Kagan Cooperative Learning Chapter 1

Boosting Achievement


1


There is pressure to boost achievement. How does cooperative learning align with direct instruction and the need to boost test scores?

 

There are two false assumptions embedded in this question! The assumptions among too many educators are 1) we need more direct instruction if we are to boost test scores; and 2) cooperative learning is somehow antithetical to direct instruction.

To correct the misconception that more direct instruction will boost achievement and test scores, we need only look at the hard data. In their summary of various meta-analyses of nearly a thousand research studies, Marzano and associates1 found dramatic increases in achievement to the extent teachers used cooperative learning. We present and analyze this and other achievement data in Chapter 3: What Does the Research Say?

To correct the idea that cooperative learning is antithetical to direct instruction, we need only look at how cooperative learning structures are actually used by experienced teachers. The most frequent use of cooperative learning structures is to have students reflect on or review ideas presented in direct instruction or to practice skills presented in direct instruction. For example, the teacher has used direct instruction to define and give examples of literary techniques. Following the direct instruction, the teacher may have students pair up to do a RallyRobin, taking turns pointing out and naming literary techniques in a poem they are analyzing. Or the teacher may use Sage-N-Scribe or one of the other mastery structures to have students coach each other as they recognize or produce literary techniques. Cooperative learning complements rather than replaces direct instruction; it is used to cement learning that occurs via direct instruction.

When learning depends on expert presentation of information or skills, cooperative learning without direct instruction can be the blind leading the blind. However, direct instruction with no cooperative learning can be information in one ear and out the other!

2


There is a lot of pressure to cover the curriculum. How can I cover the curriculum if I allow time for student discussions, teambuilding, classbuilding, and even silly sport energizers?

 

If we want to cover as much curriculum as possible, we need to stand in front of our class, talk fast, and allow no interruptions, student questions, or student discussion. We will cover the most curriculum possible that way, but students will understand, enjoy, and retain little.

The goal of covering the curriculum is noble only if it includes teaching with understanding and appreciation. And if we want our students to understand and appreciate our curriculum, we need to stop talking on a regular basis and let them talk. It is through student discourse and the interaction of different ideas that students construct meaning. Often it is through peer tutoring and coaching that skills are cemented. Actually, we retain a great deal more of what we say than what we hear; there is an inverse relation between teacher talk and student learning!

But there is more to the story. In today’s world, information is fast outdated. It is estimated that the half-life of knowledge for a graduating engineer or psychologist is less than five years.2 That is, half the information they acquire in school will be outdated within five years! The implication of this is profound: If we are to provide our students with skills for success, we must imbue a love of learning. If they are to be successful, our students must become lifelong learners. If they get 100% on our tests, but hate the subject matter and do not leave our class hungry to learn more, we have failed them! The classbuilding, teambuilding, and energizers create a positive class climate conducive to that fundamental goal: creating a love of learning.

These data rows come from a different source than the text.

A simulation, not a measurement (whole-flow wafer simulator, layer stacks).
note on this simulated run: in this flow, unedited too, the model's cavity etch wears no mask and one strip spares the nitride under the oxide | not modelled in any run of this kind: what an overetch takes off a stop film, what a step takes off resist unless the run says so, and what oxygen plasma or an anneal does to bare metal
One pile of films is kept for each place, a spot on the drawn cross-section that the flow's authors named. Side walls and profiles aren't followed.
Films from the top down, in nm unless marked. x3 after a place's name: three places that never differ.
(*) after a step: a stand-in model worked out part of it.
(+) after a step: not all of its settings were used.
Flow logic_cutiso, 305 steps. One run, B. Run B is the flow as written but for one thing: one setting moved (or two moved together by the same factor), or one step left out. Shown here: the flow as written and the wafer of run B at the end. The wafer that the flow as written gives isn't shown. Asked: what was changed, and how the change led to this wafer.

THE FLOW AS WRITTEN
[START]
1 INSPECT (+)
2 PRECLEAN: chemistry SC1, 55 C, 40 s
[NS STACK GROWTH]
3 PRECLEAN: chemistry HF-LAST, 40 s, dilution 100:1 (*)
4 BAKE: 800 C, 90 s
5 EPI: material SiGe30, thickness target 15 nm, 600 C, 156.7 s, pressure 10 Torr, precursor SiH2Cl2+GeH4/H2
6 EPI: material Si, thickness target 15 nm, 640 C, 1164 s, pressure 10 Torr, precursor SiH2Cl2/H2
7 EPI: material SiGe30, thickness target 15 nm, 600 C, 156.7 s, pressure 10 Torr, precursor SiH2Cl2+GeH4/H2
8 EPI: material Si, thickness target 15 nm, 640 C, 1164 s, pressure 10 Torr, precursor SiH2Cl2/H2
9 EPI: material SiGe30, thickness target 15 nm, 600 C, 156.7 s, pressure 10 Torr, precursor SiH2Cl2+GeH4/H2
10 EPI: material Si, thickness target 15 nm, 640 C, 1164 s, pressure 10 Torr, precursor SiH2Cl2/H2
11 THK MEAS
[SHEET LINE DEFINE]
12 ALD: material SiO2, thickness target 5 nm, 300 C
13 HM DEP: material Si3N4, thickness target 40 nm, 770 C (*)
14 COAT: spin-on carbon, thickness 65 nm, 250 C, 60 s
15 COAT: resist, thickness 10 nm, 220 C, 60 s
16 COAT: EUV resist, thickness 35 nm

The energizers serve another function. Have you ever been in a lecture and found your mind wandering while the presenter kept talking? We can only take in so much before we need to process what has been said. We can only sit so long before we become exhausted from inhibiting our impulses to move. By inclusion of frequent processing time, brain-breaks, and energizers, a good teacher keeps the energy in the room high and minds focused. What is better: 1) Presenting the curriculum 100% of the time with little student energy and enthusiasm and their minds half focused? Or, 2) Presenting the curriculum 80% of the time with high student energy and focused alertness? Retention for content, as well as a love for learning, is increased by teambuilding, classbuilding, frequent brain breaks, and energizers.

3


In our school, we can only use innovations with a scientific research base. Does cooperative learning have a scientific research base?

 

YES! Cooperative learning has perhaps the strongest empirical research base of any educational innovation. Over 1,000 studies demonstrate the positive effects of cooperative learning on academic achievement, social/emotional development, cognitive development, liking for school and class, as well as a host of other positive outcomes. See Chapter 3: What Does Research Show?